After solid if unspectacular earnings from Apple this week, where does the company go for growth?

Apple (AAPL) reported its first-quarter earnings after market close Tuesday. The company had earnings of $18.4 billion on $75.9 billion revenue, beating consensus projections of $18.22 billion in profit but falling short of a projected $76.67 billion in revenue, according to analysts polled by Thomson Reuters.

There was lots of good news to go around:

Apple saw its best quarterly iPhone sales ever with 74.78 Million Units sold. There are now over 1 billion active Apple devices in use. The first quarter also saw the best ever conversion rate from Android to iPhone. Apple also had its best quarter for Apple Watch and Apple TV Sales. Apple TV expects to expand its streaming capabilities with its own app store, that offers over 3,600 applications from games to entertainment.

Apple Pay is  gaining significant traction and has announced its launch in Canada and Australia. Apple Pay has seen 10-times higher growth rate in the second half of 2015, and has partnered with Exxon Mobile (XOM) to deliver its services to over five million gas stations. Apple Music has also recorded 10 million paying subscribers in the four months after Apple Music’s inaugural three month free trial had lapsed.

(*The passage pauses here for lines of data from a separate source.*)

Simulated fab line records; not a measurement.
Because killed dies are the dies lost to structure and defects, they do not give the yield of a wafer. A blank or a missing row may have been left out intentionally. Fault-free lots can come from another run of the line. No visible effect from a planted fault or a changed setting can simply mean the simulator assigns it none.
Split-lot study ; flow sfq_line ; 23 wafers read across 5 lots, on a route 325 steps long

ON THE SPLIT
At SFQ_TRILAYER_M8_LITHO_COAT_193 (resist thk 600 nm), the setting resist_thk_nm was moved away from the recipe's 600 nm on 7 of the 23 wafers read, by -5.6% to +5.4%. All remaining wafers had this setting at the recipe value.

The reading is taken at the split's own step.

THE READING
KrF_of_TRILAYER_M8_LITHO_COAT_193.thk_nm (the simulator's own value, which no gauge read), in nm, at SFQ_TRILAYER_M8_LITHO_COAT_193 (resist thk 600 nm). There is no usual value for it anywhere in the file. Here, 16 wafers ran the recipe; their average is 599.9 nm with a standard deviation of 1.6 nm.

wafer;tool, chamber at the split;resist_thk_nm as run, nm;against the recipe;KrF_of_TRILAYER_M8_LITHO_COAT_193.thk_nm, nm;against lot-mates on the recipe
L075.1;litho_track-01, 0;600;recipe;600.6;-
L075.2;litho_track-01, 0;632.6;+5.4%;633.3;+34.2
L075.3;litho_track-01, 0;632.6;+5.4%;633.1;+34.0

What’s more, Apple possesses the an extremely solid balance sheet with over $216 Billion in cash and equivalents. This equates to $39 per diluted share and the company plans to be very active in U.S. and International debt markets in order to deliver capital return activities. Apple’s Buyback Spending Was 29.6% of Net Income in 3Q15.

Yet, the stock was down several points in after-hours trading. What gives? Investors are wondering where growth will come from.

Currency headwinds remain a major concern for the company as about two-thirds of all revenue now originates outside of the U.S. Some 93% of the company’s assets are held overseas. Apple expects a 400 basis point decline in the second quarter due to currency factors.